Erbil-Baghdad issues deterrent for energy companies
14/11/2011 11:42
Erbil, Nov. 14 (AKnews) – Issues between Baghdad and Erbil remain a deterrent for international energy companies to invest in the region’s oil fields.

Careoon Jessy, a UK based oil professional participating in the first oil and gas conference in Iraq being held in Erbil city told AKnews that the Kurdish Hydrocarbon Law is a good piece of legislation that encourages international energy companies to come to Kurdistan. However investors have concerns.

“The issues between Baghdad and Erbil have created fears which deter international energy companies from quickly deciding to invest in the region,” Jessy said.

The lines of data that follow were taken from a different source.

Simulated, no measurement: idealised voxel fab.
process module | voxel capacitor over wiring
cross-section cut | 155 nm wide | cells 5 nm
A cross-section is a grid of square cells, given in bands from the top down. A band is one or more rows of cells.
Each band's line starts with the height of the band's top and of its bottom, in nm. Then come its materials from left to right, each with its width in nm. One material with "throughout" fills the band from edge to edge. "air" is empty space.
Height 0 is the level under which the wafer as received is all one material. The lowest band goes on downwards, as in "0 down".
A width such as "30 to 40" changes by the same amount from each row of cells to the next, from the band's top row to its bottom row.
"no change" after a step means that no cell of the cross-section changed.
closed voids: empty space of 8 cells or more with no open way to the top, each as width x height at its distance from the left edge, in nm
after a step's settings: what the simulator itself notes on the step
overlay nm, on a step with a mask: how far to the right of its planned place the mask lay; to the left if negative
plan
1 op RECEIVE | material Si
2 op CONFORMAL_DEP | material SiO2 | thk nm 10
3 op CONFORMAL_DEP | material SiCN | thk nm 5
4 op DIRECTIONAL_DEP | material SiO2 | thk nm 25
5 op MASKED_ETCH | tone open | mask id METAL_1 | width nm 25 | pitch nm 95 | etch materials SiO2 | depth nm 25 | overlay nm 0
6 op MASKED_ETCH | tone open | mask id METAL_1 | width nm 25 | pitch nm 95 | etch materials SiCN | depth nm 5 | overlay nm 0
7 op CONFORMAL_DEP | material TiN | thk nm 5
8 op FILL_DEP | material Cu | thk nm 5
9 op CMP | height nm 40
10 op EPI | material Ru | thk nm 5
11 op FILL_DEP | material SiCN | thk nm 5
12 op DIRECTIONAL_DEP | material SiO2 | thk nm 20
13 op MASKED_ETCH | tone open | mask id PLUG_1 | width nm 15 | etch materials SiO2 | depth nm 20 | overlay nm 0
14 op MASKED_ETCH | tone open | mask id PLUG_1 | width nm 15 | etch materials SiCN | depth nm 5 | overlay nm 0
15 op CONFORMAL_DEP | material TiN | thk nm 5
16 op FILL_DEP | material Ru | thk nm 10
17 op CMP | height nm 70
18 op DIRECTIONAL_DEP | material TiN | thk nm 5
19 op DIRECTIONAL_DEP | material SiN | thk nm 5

He said if the central and regional authorities could settle the dispute it would urge more companies to come to the semi-autonomous oil-rich Kurdish region.

Authorities in Erbil and Baghdad have been in a deadlock over oil contracts since 2003. Baghdad refuses to recognize oil deals signed between energy companies and the Kurdish Regional Government (KRG). Meanwhile the Kurds continue to stress their power to sign deals because the revenue go to the federal treasury.

The Kurds also say the political agreements between Prime Minister Nuri al-Maliki’s bloc and the Kurds which stipulate Maliki can keep his job for a second term give them the right to sign oil deals.

Sergey Michael, a Ukrainian oil expert at the conference believes the conference is key to urging foreign energy companies to work in the region. He too fears the issues between Baghdad and Erbil are a destablising influence.

“What I have noticed is that Kurdistan has a booming oil sector. But since it is part of Iraq and there are issues regarding the oil deals good management of the oil fields has failed”

The Financial Times reported Exxon Mobil Corp., the largest oil company in the world had become the first supermajor oil operator to sign a contract in the Kurdistan region.

This sparked criticism from deputy-Prime Minister Hussein al-Shahristani whose office issued a statement rebuking the deals and “cautioning” Exxon against pursuing oil contracts in Kurdistan.

The Iraqi government says the oil deals in Kurdistan will remain illegal until long-awaited rules can be worked out to split revenues among Iraq’s fractious regions.

The three-day Kurdistan-Iraq Oil & Gas Conference opened on Sunday with more than 300 delegates from the world's energy companies present.

Dr Barham Ahmed Salih, KRG Prime Minister, said at the opening of the conference that Kurdistan is looking to increase its oil exports to world markets to 175,000 bopd next year. Kurdistan Region currently exports some 50,000 bopd.